Skip to content

Data Sources

Compare-my-stocks pulls from several independent sources. This page explains how they fit together — what each one gives you, when they overlap, and how merge / cache / refresh behavior shapes what shows up on the chart.

For initial setup walk-throughs see Quick start. For every field with screenshots see Config help. For a flat field reference see Configuration.


Market data: IB vs Polygon

You pick one source via Input.InputSource. There is no automatic fallback chain — if the chosen source fails, the app falls back to cache only (and prompts unless PromptOnConnectionFail is off).

Interactive Brokers Polygon
Auth Local TCP to TWS / IB Gateway (no API key) REST API key
Granularity Daily bars only Daily bars only (timespan=day)
Stocks / ETFs / Indexes
Crypto ✅ (via IB)
Forex ✅ — used for FX conversion ❌ raises NotImplementedError
Pre-split-adjusted? ❌ — adjustment runs separately (see Split adjustment below) ✅ — adjusted=True in list_aggs()
Position / portfolio reads ✅ via get_positions() ❌ (Polygon has no portfolio concept)
Rate limit None enforced in code; requests serialized through async loop 1 req / sec implied (free tier); single 429 retry with 1.2 s backoff
Connection failure handling TCP preflight gate (PreflightFailCacheSec, default 40 s) before each retry HTTP-level errors propagate

Consequence: if you switch to Polygon, you lose live portfolio sync and forex — the app cannot compute multi-currency P&L without IB up, unless you've previously cached FX history.

Cache-only mode. Setting Input.InputSource = Cache disables all live fetching and reads exclusively from hist_file.cache. Useful for offline / demo / testing, but the app will silently serve stale data — there is no banner.

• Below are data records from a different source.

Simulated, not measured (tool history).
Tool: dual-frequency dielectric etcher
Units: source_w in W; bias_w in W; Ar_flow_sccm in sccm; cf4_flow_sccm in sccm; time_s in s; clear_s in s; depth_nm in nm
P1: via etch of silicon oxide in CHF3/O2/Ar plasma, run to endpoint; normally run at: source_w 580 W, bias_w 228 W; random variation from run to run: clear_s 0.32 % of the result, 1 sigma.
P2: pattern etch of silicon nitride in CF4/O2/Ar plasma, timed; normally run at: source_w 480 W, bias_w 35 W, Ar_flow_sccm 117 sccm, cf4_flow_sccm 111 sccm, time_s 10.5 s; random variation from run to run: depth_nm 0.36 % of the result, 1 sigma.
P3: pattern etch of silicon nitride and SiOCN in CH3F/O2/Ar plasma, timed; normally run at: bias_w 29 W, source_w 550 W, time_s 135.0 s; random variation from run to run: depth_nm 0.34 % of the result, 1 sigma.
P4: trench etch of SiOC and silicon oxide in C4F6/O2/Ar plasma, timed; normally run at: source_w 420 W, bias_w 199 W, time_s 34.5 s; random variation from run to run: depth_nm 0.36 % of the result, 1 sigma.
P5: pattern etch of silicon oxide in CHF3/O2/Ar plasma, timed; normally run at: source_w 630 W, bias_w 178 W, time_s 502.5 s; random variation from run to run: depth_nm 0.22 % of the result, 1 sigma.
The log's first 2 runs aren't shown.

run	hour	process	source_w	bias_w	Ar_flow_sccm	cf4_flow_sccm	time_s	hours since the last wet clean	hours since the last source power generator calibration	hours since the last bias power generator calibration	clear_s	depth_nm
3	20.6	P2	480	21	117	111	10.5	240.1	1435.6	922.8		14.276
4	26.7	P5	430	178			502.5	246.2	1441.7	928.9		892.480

Transactions: three sources, one merged view

Transactions are independent of market data. You can use any combination of:

Source What it gives you Cadence
IB Flex Web Service (token + query ID) Recent IB trades, pulled on launch Live trickle
IB Activity Statement CSV (Client Portal export) Historical positions + realized P&L baseline One-off seed
My Stocks Portfolio CSV (Peeksoft app) Transactions from any broker Manual export

Typical setup

The common workflow is:

  1. Download an IB Activity Statement CSV once to seed historical positions. Point TransactionHandlers.IBStatement.SrcFile at the file.
  2. Configure the Flex Web Service token + query ID. On every launch the app fetches recent trades from Flex and merges them on top of the statement.
  3. Set OnlyNewerThanIBStatement so Flex trades dated before the statement's period end are skipped — they're already covered by the baseline.

My Stocks CSV is for users without IB, or to add trades from a second broker alongside the IB sources.

How the three sources merge

TransactionHandlerManager.combine_transactions() merges in this order:

  1. IB Flex + My Stocks merged by CombineStrategy:
  2. PREFERIB — IB trades are the base; My Stocks rows added only when no IB row matches by date and amount.
  3. PREFERSTOCKS — My Stocks rows tagged Notes="IB:..." are matched against IB and deduplicated; others added fresh.
  4. Duplicate detection uses CombineDateDiff (days) and CombineAmountPerc (% of value).
  5. IB Activity Statement layered last — for any date not already present in the merged dict, synthetic entries seed the open positions implied by the statement.

The OnlyNewerThanIBStatement knob

When set, Flex trades older than the Activity Statement's period end date are filtered out. The intent is to avoid double-counting trades that the Statement already captures as closing positions.

The gotcha: the cutoff is read from the statement CSV's header, not from "now". If your statement is months old, recent Flex trades layer on cleanly. If your statement is fresh, anything Flex returns from before that date silently disappears.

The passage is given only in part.